Teaching a Monkey to Wear a Tie Doesn’t Make it a Banker

October 6, 2025      Kevin Schulman, Founder, DonorVoice and DVCanvass

Margaret Thatcher once said, “Being powerful is like being a lady. If you have to tell people you are, you aren’t.”

The same holds for being trustworthy or authentic. If you have to claim it, you’re not it.  And if your organization is holding meetings about how to “sound more authentic,” you’re trying to put a monkey in a suit and expecting it to chair the board meeting.

Trust isn’t declared. It’s inferred from patterns of behavior.  And every behavioral scientist worth their salt will tell you: people don’t believe signals that are cheap to fake.  Research backs it up.  Public companies that talk the most about “trust” and “integrity” in their annual 10-K filings are:

  • viewed more suspiciously by investors,

  • more likely to be investigated by the SEC,

  • charged higher audit fees, and

  • rated lower in Corporate Social Responsibility.

In other words, the louder you claim virtue, the less anyone buys it and it’s not just corporates, the same tone-deaf phrasing lives in our sector.  These are real examples:

“Integrity is at the heart of everything we do. We uphold honesty and ethical practices in all our relationships, ensuring trust, mutual respect, and long-term collaboration with our stakeholders”
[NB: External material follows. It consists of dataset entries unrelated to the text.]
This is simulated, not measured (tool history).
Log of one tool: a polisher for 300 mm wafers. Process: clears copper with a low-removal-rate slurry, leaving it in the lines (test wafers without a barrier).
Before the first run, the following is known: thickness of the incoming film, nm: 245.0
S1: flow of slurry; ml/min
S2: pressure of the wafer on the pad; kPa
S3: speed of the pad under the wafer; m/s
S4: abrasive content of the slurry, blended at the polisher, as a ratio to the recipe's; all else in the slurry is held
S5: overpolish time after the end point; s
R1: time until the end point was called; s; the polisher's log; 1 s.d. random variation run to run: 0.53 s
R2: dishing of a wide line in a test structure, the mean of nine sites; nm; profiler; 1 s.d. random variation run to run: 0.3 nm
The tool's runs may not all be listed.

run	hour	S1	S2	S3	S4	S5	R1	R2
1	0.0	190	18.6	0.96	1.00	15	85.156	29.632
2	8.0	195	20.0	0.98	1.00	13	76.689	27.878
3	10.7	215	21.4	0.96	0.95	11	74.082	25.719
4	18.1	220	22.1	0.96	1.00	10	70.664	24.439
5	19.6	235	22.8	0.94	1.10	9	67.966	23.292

“Integrity — Honesty, justice, and consistency in all relationships.”

“We commit to compassionate, safe and reliable practices … We stand in solidarity … We hold ourselves accountable … We pursue authenticity with humility and simplicity.”“We value your trust.”

These moral/ethical terms proliferate in “About Us,” and “Mission / Values,” or “Ethics / Governance” pages and are almost always unqualified and that vagueness is what makes virtue claims cheap to make and hard to defend.  It’s using moral identity language rather than showing behavior, metrics, exceptions, or transparency about failures. Claims without the tough edges are suspect.

To misquote Shakespeare: the brand doth claim too much, methinks.  The behavioral truth is simple:

  • Trust is a byproduct, not a message.

  • Authenticity is earned by consistency, not declared by committee.

  • Credibility is costly, it lives in what you do that would be hard for a phony to fake.

So if your brand has to tell people it’s trustworthy, it isn’t.  And if you’re still wordsmithing your way there, you’re fixing the wrong thing.

Kevin

2 responses to “Teaching a Monkey to Wear a Tie Doesn’t Make it a Banker”

  1. Lynda Fairbanks Atkins says:

    As Emerson put it, “The louder he spoke of his honor, the faster we counted our spoons.”